No one ever said diplomacy was easy. Many have said it is messy. But one thing is certain: Diplomacy is better than destruction.
Thanks to diplomacy, which weathered recent negative media cries of incompetence, the U.S. Secretary of State John Kerry has announced that the U.S. and Russia have reached what one news outlet called a "stunning" agreement.
The Secretary made the announcement from Geneva mid-day Saturday, after meeting with Russian Foreign Minister Sergey Lavrov. The Daily Beast report by Christopher Dickey, begins:
"In a stunning agreement that could lead to the end of the Syrian crisis, Russia and the U.S. announce a plan to eliminate Assad's chemical arsenal.
"The diplomatic breakthrough in Geneva today is simply stunning. The 'framework agreement for elimination of Syrian chemical weapons' reached by Secretary of State John Kerry and Russian Foreign Minister Sergey Lavrov delivers, in writing at least, just about everything President Barack Obama demanded when he threatened to attack the Assad regime earlier this month.
"The agreement calls on Syria to declare in detail its entire chemical arsenal within weeks and destroy it -- along with everything involved in making it -- within five or six months."

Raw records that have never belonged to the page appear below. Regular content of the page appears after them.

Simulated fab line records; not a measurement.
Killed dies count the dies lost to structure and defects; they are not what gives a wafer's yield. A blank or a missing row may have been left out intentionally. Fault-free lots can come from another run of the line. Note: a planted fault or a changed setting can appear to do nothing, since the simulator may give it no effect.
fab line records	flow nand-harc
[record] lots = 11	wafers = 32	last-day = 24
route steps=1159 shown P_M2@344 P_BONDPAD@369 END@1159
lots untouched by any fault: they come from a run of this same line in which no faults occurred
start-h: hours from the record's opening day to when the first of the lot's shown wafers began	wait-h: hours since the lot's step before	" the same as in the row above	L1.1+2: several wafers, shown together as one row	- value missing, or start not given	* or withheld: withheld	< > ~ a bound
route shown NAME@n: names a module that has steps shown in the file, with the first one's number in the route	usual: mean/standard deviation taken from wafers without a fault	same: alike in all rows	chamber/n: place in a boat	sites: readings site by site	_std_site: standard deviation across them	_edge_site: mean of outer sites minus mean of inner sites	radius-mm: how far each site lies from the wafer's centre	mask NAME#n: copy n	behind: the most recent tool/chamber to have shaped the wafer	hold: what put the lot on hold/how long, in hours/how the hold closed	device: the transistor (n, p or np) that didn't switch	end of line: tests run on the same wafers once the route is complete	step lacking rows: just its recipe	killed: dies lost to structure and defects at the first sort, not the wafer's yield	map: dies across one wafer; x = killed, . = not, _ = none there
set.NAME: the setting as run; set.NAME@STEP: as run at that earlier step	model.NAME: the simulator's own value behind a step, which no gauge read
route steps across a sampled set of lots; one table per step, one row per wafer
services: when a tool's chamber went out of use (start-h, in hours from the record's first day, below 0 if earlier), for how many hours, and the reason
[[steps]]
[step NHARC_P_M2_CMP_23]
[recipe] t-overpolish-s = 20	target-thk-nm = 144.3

The agreement, Framework for Elimination of Syrian Chemicals, was released by the U.S. Department of State in Washington.
The Framework begins:
"Taking into account the decision of the Syrian Arab Republic to accede to the Chemical Weapons Convention and the commitment of the Syrian authorities to provisionally apply the Convention prior to its entry into force, the United States and the Russian Federation express their joint determination to ensure the destruction of the Syrian chemical weapons program (CW) in the soonest and safest manner.
"For this purpose, the United States and the Russian Federation have committed to prepare and submit in the next few days to the Executive Council of the OPCW a draft decision setting down special procedures for expeditious destruction of the Syrian chemical weapons program and stringent verification thereof. The principles on which this decision should be based, in the view of both sides, are set forth in Annex A. The United States and the Russian Federation believe that these extraordinary procedures are necessitated by the prior use of these weapons in Syria and the volatility of the Syrian civil war."
A major storm of political negativity is expected to greet the news in Israel, which had earlier massed its U.S. lobbying troops (AIPAC leading the charge) in a desperate effort to gain congressional support for a U.S. military assault on Syria's chemical weapons sites.
AIPAC failed to move even its most ardent admirers in a U.S. congress that knows its voters are weary of wars, and especially unwilling to become involved in Syria's two and one half year old civil war.
Secretary of Kerry was expected to fly from Geneva to Tel Aviv to brief Israeli leaders on the Framework. As he well knows, the issue with Israel is not so much Syria as it is Iran. Israel, with its own heavy arsenal of nuclear weapons stashed away in the desert, wants the U.S. to force Iran to give up any plans for building its own nuclear stockpile.
Not attacking Syria, but turning the assignment over to diplomacy, was not what Israel, with Iran as its major target, wanted to see.
Republican war hawks and Israeli-backers in the Senate were quick to join Israel's complaints about the peace agreement. The Washington Post reported:
"News of the agreement drew immediate criticism from prominent Republicans in Congress, some of whom had supported the idea of airstrikes against Assad after last month's use of chemical weapons, putting them briefly on the same side as Obama.